From a legal perspective, the board of a public corporation is charged with setting a corporation’s policy and direction, electing and appointing officers and agents to act on behalf of the corporation, and acting on other major matters affecting the corporation. In this context, individual directors’ duties and responsibilities are described in the American Bar Association’s Corporate Director’s Guidebook, Fourth Edition (2004) with language, such as the following:

  • in good faith. Acting honestly and dealing fairly. In contrast, a lack of good faith would be evidenced by acting, or causing the corporation to act, for the director’s personal benefit or for some purpose other than to advance the welfare of the corporation and its economic interests and may also include acting on a corporate matter without making a reasonable effort to be appropriately informed.
  • reasonably believes. Although the director’s honest belief is subjective, the qualification that it must be reasonable (i.e., based upon a rational analysis of the situation understandable to others) makes the standard of conduct also objective, not just subjective.
  • best interests of the corporation. Emphasizing the director’s primary allegiance to the corporate entity.
  • care. Expressing the need to pay attention, to ask questions, to act diligently to become and remain generally informed, and, when appropriate, to bring relevant information to the attention of the other directors. In particular, these activities include reading materials and engaging in other preparation in advance of meetings, asking questions of management until satisfied that all information significant to a decision is available to the board and has been considered, and requesting legal or other expert advice when appropriate to a board decision.
  • person in a like position. Avoiding the implication of special qualifications and incorporating the basic attributes of common sense, practical wisdom, and informed judgment generally associated with the position of corporate director.
  • under similar circumstances. Recognizing that the nature and extent of the preparation for and deliberations leading up to decision making and the level of oversight will vary, depending on the corporation concerned, its particular situation, and the nature of the decision to be made.See the Corporate Director’s Guidebook (4th ed., 2004), the American Bar Association.
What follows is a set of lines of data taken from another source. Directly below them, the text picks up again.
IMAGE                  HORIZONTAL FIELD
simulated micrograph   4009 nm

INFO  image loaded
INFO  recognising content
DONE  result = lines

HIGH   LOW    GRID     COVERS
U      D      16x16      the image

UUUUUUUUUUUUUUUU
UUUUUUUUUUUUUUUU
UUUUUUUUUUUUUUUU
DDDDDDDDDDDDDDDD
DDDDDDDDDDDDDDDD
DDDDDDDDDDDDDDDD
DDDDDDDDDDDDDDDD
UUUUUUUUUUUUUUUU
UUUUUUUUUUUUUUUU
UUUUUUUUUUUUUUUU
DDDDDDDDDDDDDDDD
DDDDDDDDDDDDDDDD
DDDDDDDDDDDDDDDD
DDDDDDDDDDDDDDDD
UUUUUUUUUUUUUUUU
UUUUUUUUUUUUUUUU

This language provides guidance about how directors should comply with the underlying duty of care, the business judgment rule, and the duty of loyalty, briefly introduced in Chapter 2 "Governance and Accountability", which I restate here more formally:This book focuses on the most important laws aimed at guiding directors’ behavior. The reader should be aware that the law includes additional duties for directors such as “the duty not to entrench” and “the duty of supervision.”

  • Duty of Care. The Duty of Care is the most important duty owed by a director to a corporation. A typical (state) corporation statute defining a director’s Duty of Care provides that a director’s duties must be performed “with such care, including reasonable inquiry, as an ordinarily prudent person in a like position would use under similar circumstances.” This Duty of Care is very broad and requires directors to diligently perform their obligations.
  • Business Judgment Rule. The Business Judgment Rule works in conjunction with the director’s Duty of Care. Under this rule, a director will not be held liable for mere negligence if exercising his or her Duty of Care. The rule can be stated as, “A director who exercises reasonable diligence and who, in good faith, makes an honest, unbiased decision will not be held liable for mere mistakes and errors in business judgment.” The rule protects directors from decisions that turn out badly for their corporation, even when the directors acted diligently and in good faith in authorizing the decision.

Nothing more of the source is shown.